One way to spot promising stocks for your watchlist is to track those currently forming bases, which also boast growing revenue and earnings. A stock that meets those criteria is Ceridian HCM Holding Inc. (NYSE: CDAY).
Ceridian is a global human capital management software company that provides cloud-based software for payroll, benefits administration, workforce management, and HR analytics.
The company says its primary competitors include Workday, Inc. (NASDAQ: WDAY), Automatic Data Processing, Inc. (NASDA Q: ADP), The Ultimate Software Group, Inc. (NASDAQ: ULTI), Kronos Incorporated, Paycom Software Inc. (NYSE: PAYC), SAP SE (NYSE: SAP), Oracle Corporation (NYSE: ORCL) and Paylocity Holding Corp. (NASDAQ: PCTY).
Ceridian stock is forming a picture-perfect double-bottom base, whose traditional structure buy point is $73.89, although a June 13 gap above the 200-day moving average could also signal the stock is actionable, to more aggressive investors.
Stock In Rally Mode
Ceridian stock has been in rally mode recently, returning 13.68% in the past month, as it climbed up from a May 5 structure low of $55.62. As of June 13, shares were trading just above $67.
In the first quarter, which the company reported on May 3, Ceridian earned $0.31 per share, up 138% from the year-ago quarter. It was the third quarter in a row with triple-digit earnings gains.
Revenue came in at $370.6 million, up 26%. The company has grown sales at rates between 19% and 30% in the past eight quarters.
The company generates revenue primarily from recurring fees charged for the use of its cloud-based solutions, Dayforce and Powerpay. The latter is available to Canadian small-business customers. The company also gets revenue from a legacy product called Bureau, which is no longer actively marketed. The final revenue source is through professional services or assistance to customers with the planning, design, and implementation of Ceridian products.
On-Demand Access To Earned Pay
One area the company is especially focused on is Dayforce Wallet, which offers customers’ employee's on-demand access to their earned pay anytime, anywhere, in an intuitive mobile app experience. In other words, they don’t have to wait until payday to get paid.
In the first-quarter earnings call, co-CEO David Ossip noted that the feature is helping Ceridian customers retain employees, which saves them costs associated with worker turnover and training.
At the end of the first quarter, Ceridian had 6,179 Dayforce customers using the platform. That marked an increase of 186 customers since the end of the previous quarter, and an increase of 570 customers year-over-year, an increase of 10.2%.
Wall Street expects Ceridian to post earnings of $1.20 per share this year, an increase of 56%. Next year that’s expected to rise by 31% to $1.57 a share.

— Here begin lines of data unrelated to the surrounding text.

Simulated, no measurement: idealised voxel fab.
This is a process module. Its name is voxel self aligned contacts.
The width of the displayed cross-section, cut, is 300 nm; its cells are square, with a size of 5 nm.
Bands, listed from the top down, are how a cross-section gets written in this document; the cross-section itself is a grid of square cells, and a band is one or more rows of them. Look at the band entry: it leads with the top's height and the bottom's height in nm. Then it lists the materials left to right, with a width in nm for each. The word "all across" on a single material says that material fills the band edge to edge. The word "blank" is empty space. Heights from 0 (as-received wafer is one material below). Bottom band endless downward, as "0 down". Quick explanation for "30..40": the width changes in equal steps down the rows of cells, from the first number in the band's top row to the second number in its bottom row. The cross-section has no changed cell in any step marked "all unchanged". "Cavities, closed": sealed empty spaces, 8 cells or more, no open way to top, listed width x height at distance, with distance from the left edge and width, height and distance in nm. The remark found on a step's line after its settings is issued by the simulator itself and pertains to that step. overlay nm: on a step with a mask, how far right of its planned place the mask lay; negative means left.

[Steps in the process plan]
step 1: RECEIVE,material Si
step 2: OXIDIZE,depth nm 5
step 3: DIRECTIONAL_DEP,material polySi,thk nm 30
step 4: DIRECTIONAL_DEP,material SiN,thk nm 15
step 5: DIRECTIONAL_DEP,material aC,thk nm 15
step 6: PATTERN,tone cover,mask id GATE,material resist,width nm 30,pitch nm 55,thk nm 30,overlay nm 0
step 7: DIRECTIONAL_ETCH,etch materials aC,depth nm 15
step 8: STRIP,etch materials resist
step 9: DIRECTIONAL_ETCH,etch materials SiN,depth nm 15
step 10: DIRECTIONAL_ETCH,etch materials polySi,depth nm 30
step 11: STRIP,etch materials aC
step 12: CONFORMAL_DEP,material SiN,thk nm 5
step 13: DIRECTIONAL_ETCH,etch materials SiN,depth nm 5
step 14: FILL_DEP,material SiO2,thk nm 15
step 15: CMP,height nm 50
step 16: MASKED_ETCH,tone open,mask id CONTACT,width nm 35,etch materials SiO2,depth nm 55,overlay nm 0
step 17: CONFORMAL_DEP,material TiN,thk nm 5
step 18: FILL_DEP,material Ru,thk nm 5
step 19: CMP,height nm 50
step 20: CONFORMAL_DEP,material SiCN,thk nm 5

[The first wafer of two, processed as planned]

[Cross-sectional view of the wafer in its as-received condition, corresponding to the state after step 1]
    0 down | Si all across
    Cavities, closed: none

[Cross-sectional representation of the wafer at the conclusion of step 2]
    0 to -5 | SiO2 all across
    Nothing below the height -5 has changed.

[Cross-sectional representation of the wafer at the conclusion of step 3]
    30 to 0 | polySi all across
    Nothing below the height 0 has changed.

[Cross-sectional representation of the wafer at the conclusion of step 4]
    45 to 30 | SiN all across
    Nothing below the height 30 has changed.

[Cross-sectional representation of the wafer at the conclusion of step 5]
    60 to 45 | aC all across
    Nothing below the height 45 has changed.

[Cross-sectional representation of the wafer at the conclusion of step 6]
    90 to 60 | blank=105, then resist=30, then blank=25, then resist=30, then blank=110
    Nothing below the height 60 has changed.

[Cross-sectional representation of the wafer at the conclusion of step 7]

Moody's Upgraded Ceridian Debt
In some other good news that could make the stock more attractive to institutional investors, Moody’s upgraded Ceridian’s debt to B2 from B3, citing improving operating performance and a stronger liquidity profile. Debt that is rated B2 is still considered speculative and subject to high credit risk.
However, an upgraded debt rating boosts investor confidence, lowers borrowing costs, and signals improved financial stability for the company.
Ceridian does have a high level of debt, with its debt-to-equity ratio currently at 58%. That level increases risk; hence the speculative rating. It requires tight control of capital management. In Ceridian’s case, a focus on revenue growth and operational efficiencies somewhat offset the high level of borrowing.
Generative AI Tools
Along the lines of growth, in the recent earnings conference call, management emphasized its development of generative AI tools both in its own customer support processes and within products it’s developing for customers.
The company raised its earnings guidance, saying it expects an increase in the range from $4 million to $6 million. It also raised top-line expectations for the year, forecasting Dayforce recurring revenue growth in the range of 26% to 27%. That number reflects sustained employment trends and new customers going live on the platform, weighted toward the second half of the year.